Werner, deeply troubled by not just the war, but his seeming inability to do what he knows is right. As a young soldier seeing the ocean for the first time he writes to his sister: “I have been feeling very clearheaded lately and what I want to write about today is the sea. It contains so many colors. Silver at dawn, green at noon, dark blue in the evening. Sometimes it looks almost red. Or it will turn the color of old coins. Right now the shadows of clouds are dragging across it, and patches of sunlight are touching down everywhere. White strings of gulls drag over it like beads…It is my favorite thing, I think, that I have ever seen. Sometimes I catch myself staring at it and forget my duties. It seems big enough to contain everything anyone could ever feel.”
Marie Laure, blind at six, who grew up at the Natural History museum where her father worked: “The grotto itself comprises its own slick universe, and inside this universe spin countless galaxies: here, in the upturned half of a single mussel shell, lives a barnacle and a tiny spindle shell occupied by a still smaller hermit crab. And on the shell of the crab? A yet smaller barnacle. And on that barnacle?”

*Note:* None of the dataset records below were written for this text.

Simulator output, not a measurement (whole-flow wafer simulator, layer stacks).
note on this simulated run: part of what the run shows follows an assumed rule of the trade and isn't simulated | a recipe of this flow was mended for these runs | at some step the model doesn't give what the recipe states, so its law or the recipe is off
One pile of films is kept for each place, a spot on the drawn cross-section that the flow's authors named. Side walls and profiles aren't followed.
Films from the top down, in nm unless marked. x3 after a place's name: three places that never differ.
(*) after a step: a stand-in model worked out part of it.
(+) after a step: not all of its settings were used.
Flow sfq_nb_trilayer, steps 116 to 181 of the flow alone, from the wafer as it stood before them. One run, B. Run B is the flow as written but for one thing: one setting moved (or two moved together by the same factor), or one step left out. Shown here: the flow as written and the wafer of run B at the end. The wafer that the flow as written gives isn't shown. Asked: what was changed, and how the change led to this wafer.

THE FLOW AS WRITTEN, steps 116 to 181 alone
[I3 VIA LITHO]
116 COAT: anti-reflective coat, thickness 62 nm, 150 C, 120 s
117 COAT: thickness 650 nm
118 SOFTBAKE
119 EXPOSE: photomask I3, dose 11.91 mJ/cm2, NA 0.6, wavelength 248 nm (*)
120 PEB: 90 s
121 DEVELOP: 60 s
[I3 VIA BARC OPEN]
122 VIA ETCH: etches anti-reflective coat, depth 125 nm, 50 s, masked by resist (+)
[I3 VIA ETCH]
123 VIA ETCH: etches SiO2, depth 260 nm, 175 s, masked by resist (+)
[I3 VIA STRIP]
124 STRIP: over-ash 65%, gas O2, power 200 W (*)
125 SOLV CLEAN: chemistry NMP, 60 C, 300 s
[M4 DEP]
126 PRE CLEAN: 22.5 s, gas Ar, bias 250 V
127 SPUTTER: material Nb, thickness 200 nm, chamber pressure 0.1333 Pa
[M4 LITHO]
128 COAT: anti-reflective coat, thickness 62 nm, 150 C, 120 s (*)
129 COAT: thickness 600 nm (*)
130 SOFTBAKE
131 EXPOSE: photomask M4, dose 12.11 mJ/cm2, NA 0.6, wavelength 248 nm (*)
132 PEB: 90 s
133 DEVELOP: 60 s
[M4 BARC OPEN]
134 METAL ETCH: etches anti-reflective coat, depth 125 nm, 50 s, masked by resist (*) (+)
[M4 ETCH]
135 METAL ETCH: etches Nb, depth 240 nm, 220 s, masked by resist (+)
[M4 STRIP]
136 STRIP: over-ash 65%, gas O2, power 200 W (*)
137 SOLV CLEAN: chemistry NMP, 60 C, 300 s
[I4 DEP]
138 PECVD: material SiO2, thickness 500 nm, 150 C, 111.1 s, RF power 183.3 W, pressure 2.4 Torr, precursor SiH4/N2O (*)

This book made me want to go out an seek the intersection of the natural world and my sense of humanity: the universe and the brain and the atom. Of course, I live in the constant tension that an urban lifestyle brings to this pursuit, but I suppose it’s the tension that makes it interesting.
(A side note: Powell’s Books interviewed Doerr and it made me want to write fiction and read all of his books. He touches on the poetic nature of the story and why the structure is designed to help the reader along with it, which I thought was brilliant.)